I got my first taste of those feelings in the fall of 2012. Though as a Brit my baseball knowledge only stretched about as far as the plot of “Moneyball,” I couldn’t pass up the opportunity to sample a Yankee game during my time in the city. So it was that I was sitting in the pouring rain on a Thursday evening with a group of friends: two Brits, a Spaniard and a Boston fan, for our sins, watching the Yankees play the Red Sox from above home plate at Yankee Stadium. When Jeter stepped up to bat a man in his mid-30s who sat in front of us, clearly perturbed by our group’s mischievous, soccer-infused “who are ya?” chants, put down his beer, temporarily halted his own ‘De-rek Je-ter’ chant and turned to us. “Derek Jeter is a biracial angel,” he explained, before turning back around and returning to his beer.

Two years on and though the sun may be going down on the career of one of New York’s favorite sons, it was beaming Sunday afternoon as Yankee fans flocked to the Bronx to bid the ‘biracial angel’ an emotional farewell.

In spite of a clash with the return of the NFL, there was little doubt that the Royals’ visit to Yankee Stadium and the ceremony surrounding it, dubbed ‘Derek Jeter Day,’ was the hottest ticket in town.

Fifty-four-year-old Dave Price, a lifelong Yankee fan who made the trip from New Hampshire for the day, explained just what makes No.2 so special to him. “First and foremost, he’s a class act. He’s a great athlete, a gentleman on and off the field and he respects the game of baseball. He’s just a class guy.” Bill Stanton, 56, a Red Sox fan who accompanied Dave, didn’t disagree. “The thing about Jeter,” he said, “is that even rival fans love him. They don’t just respect him, they love him.”
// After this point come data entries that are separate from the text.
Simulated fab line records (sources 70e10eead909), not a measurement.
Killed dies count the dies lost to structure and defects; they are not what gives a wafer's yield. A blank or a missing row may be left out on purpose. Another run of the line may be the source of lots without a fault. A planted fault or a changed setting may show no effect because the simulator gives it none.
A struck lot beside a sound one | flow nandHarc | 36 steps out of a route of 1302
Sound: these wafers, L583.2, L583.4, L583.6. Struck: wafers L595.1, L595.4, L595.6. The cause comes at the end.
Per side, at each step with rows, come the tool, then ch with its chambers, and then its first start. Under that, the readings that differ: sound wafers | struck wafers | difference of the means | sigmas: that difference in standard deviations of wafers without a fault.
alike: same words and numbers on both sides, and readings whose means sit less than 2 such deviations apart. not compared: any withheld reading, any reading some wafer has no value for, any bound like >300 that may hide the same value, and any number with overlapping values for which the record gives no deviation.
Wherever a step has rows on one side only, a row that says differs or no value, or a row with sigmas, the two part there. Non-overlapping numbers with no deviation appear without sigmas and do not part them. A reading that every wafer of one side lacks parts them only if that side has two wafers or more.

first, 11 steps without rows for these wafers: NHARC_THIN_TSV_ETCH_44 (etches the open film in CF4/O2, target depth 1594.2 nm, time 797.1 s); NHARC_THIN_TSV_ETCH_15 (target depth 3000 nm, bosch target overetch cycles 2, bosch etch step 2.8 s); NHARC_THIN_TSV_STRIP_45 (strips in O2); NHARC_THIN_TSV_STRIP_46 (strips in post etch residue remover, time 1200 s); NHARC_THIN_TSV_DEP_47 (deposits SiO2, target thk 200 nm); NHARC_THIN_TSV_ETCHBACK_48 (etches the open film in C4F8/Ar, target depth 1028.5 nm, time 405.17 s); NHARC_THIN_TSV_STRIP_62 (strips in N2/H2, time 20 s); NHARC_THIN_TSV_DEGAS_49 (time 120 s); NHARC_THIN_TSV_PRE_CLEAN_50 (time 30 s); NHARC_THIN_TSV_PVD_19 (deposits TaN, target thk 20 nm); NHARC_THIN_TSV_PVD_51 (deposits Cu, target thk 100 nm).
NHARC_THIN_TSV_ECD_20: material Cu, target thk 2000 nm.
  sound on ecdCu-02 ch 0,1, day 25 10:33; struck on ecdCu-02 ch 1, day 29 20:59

Stanton was a rare interloper in a sea of navy and as fans, often bearing Jeter’s No. 2 on their back, poured out of the subway, there was a sense of celebration rather than melancholy in the air.

Mike Eason, 29, from Queens, summed the mood up: “It’s all about saying thank you to a great guy for a great career and I felt like I had to be here to do it.”

Judging by the lines to enter the stadium two hours before first pitch, he wasn’t alone. Once fans did make it inside, they were treated to a star-studded ceremony that featured a veritable Who’s Who of Yankee history alongside Michael Jordan and baseball great Cal Ripken Jr.

The man they were all there to honor kept his own remarks brief, telling the adoring fans, “In my opinion, I have the greatest job in the world. I got to be the shortstop of the New York Yankees and there’s only one of those. I tried to provide joy and entertainment to you guys, but it can’t compare to what you’ve brought me, so for that, thank you very much.”

The Yankees would go on to lose but the result was, for once, an afterthought. This was all about saying goodbye to the captain, their captain. The Yankees’ future without him may be uncertain but, at the very least, this tourist knows exactly who Derek Jeter is and what he represents.